Stop Throwing Good Money After Bad and File for Bankruptcy to Stop the Bleeding

Posted on: 30 May 2014


Bankruptcy is a legal tool that helps you get your finances back into shape and stops your collectors from hounding you. It needs to be reserved as a final solution to be completely effective in the way you need it to be. But once you pull the trigger and file, it wipes away your eligible debts and helps you keep your money where it belongs: in your pocket. Once you are through with your filing, you are debt-free and no longer have to pay your creditors.

Make Attempts at Debt Resolution First

Before you go through with filing, you should try to settle your outstanding debt. The reason being is that not all debts are going to be wiped away in bankruptcy. Restructuring your outstanding loans or obligations can free up cash, and make life a little easier. Sometimes this may not be possible because you're not making enough money, or your creditors aren't willing to negotiate.

The Different Types of Debt in Bankruptcy

There are different classifications of debt classifications that determine how they are treated during a filing. They are:

  • Priority. Is the first to receive payment in any form of bankruptcy.
  • Non-priority. Receives payment after all priority debts are paid.
  • Secured. Has an asset securing the loan, such as a home or a car.
  • Unsecured. Has no asset to secure the debt, and includes credit cards. personal loans and lines of credit.
  • Dischargeable. The debt can be eliminated once the bankruptcy reaches discharge date.
  • Nondischargeable. Are considered to be nondischargeable due to decisions made by Congress in regards to their eligibility.

The most common types of nondischargeable debts include student loans, certain types of income tax, child support or alimony and court fines. Any debt that falls outside of the nondischargeable classification are eligible for elimination.

Preparing for Filing Bankruptcy

The major reason why you should work on settling your debt beforehand has to do with the complicated process that is bankruptcy. Prior to filing, you have to take a credit counseling class, fill out the means test, and then complete the petition. All of this takes time to accomplish, and it's best to retain a lawyer such as Levi A Brooks for help. Submitting the petition has to be done at the federal district court that covers a Larimer county bankruptcy. Filing in the wrong court district will see your petition rejected and you'll have to start over again.
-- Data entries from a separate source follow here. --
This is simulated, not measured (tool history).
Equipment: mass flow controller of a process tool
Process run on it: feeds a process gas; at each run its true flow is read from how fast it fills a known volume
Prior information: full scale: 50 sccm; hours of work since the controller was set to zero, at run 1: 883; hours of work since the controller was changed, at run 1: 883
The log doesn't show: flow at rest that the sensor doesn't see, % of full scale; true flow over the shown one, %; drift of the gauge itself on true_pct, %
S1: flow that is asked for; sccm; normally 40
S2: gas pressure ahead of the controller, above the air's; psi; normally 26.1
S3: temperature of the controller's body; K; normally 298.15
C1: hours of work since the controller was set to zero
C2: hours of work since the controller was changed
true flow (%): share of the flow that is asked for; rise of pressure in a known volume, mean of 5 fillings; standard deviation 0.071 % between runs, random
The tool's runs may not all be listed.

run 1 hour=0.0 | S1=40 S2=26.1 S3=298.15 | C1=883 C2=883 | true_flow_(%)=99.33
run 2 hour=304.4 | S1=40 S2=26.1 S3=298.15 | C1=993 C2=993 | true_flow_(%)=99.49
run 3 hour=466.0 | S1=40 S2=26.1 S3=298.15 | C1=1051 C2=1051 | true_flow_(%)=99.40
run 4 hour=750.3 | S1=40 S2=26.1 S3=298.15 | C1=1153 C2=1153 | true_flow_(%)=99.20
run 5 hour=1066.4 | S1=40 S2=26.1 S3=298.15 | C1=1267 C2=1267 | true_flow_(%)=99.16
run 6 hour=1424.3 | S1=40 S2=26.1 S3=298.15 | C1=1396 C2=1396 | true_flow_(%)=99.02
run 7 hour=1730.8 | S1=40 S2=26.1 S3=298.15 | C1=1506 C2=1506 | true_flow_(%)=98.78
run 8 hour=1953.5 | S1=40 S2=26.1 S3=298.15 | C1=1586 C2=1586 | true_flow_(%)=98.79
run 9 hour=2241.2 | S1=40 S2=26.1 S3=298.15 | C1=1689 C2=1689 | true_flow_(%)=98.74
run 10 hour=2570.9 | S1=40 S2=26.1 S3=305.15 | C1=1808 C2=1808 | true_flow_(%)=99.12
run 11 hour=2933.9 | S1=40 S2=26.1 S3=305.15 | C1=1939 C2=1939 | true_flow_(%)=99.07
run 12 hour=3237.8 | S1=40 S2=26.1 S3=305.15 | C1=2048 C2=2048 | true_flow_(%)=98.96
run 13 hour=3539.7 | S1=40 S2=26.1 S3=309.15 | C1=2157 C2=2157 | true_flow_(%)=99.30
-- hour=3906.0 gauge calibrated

The Immediate Benefit of Filing

Once your petition is submitted, your creditors are barred from contacting you. You are also barred from making any payments towards your debt for the time being.

This means that the creditors no longer call your phone day and night, nor can they contact you through any other medium. Doing so violates the automatic stay that creditors are put under when you file. Peace returns to your home temporarily, and for good if you receive discharge.

The court does not want you to put money towards creditors when your bankruptcy is active. Making a payment can be seen as a preferential treatment of a creditor. The trustee can do what is known as a claw back. This gets the money back from the creditor and put back into your bankruptcy estate until the trustee decides what to do with it.

Instead of paying your creditors, all of your income stays with you until the bankruptcy moves forward in a Chapter 13, or a Chapter 7 is closed.

How Bankruptcy Eliminates Eligible Debts

At the beginning of a bankruptcy, the temporary stay is put in place. This is a temporary injunction issued by the court against your creditors. If you are granted a discharge, the injunction becomes permanent. It legal binds your creditors from ever contacting you again. In fact, if a creditor violates the stay, you can take them to court and win damages.

These benefits of bankruptcy help you regain control of your life without the distractions that come with being in debt. You can live free from the stress of owing creditors and hold onto your money instead of trying to keep up.